A fiscal adjustment of €800m and a spending stimulus of €1bn in October’s budget would be enough to reduce the deficit below 3% by 2015, according to the Nevin Economic Research Institute.
The institute’s economist Tom McDonnell, says a €2bn budget adjustment could do damage to the economy, particularly in the delivery of key services such as health and education.
Over the past week, both the IMF and the European Commission have called on the Government to implement €2bn of budget cuts next October.
As part of the bailout programme agreed with the troika, the Government is committed to reducing the deficit below 3% by the end of 2015.
The fiscal adjustment proposed by the institute includes €200m raised through wealth taxes such as reforms to the capital acquisitions tax and pension reliefs; a further €100m through increasing PRSI contributions; reforms to the corporate tax system that will generate another €100m; while a revamped water charge system that is scaled for household income, with increased charges for businesses, is forecast to raise €500m.

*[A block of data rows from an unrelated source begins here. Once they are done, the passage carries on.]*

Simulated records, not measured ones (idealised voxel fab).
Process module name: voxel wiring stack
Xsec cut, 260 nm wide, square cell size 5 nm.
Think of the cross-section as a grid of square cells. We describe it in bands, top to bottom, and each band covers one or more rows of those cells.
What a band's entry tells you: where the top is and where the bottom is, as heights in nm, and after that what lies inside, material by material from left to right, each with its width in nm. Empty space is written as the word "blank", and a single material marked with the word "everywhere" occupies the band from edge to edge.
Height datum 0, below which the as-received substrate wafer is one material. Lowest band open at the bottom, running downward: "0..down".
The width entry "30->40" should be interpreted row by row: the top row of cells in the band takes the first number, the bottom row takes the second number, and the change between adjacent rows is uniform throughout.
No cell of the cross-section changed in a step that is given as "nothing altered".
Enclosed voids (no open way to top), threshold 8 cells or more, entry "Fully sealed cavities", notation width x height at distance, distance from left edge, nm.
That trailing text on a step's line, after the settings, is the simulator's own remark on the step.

A further €300m can be raised through carry-over savings from the Haddington Road Agreement, according to the institute. This would be offset by €200m capital spending in social housing combined with €200m in current spending on programmes for the disadvantaged. According to Dr McDonnell, Ireland has one of the lowest investment rates in the economy among EU countries. If this trend continues, then it will undermine key services over the longer term, which in turn will weigh on the economy’s competitiveness.
Consequently, the institute is proposing an ‘off-the-books’ public investment of €1bn, which will be financed through the Strategic Investment Fund. This would be earmarked for schools, education, broadband infrastructure and other projects.
The think tank advocates the retention of the property tax. Mr McDonnell argues that “it is a core component of an intelligently designed revenue base.”
However, houses that are suffering from negative equity or where there is low household income could be exempted. However, the State would have a lien (security interest) on the proceeds when the house is subsequently sold, or passed on for inheritance.
Overall, the institute forecasts economic growth of 2.1% this year and 2.9% next year. Much of the this will come from an increase in investment.
Unemployment is expected to fall to 11.5% at the end of this year; 10.7% by the end of 2015 and 9.9% by the end of 2016.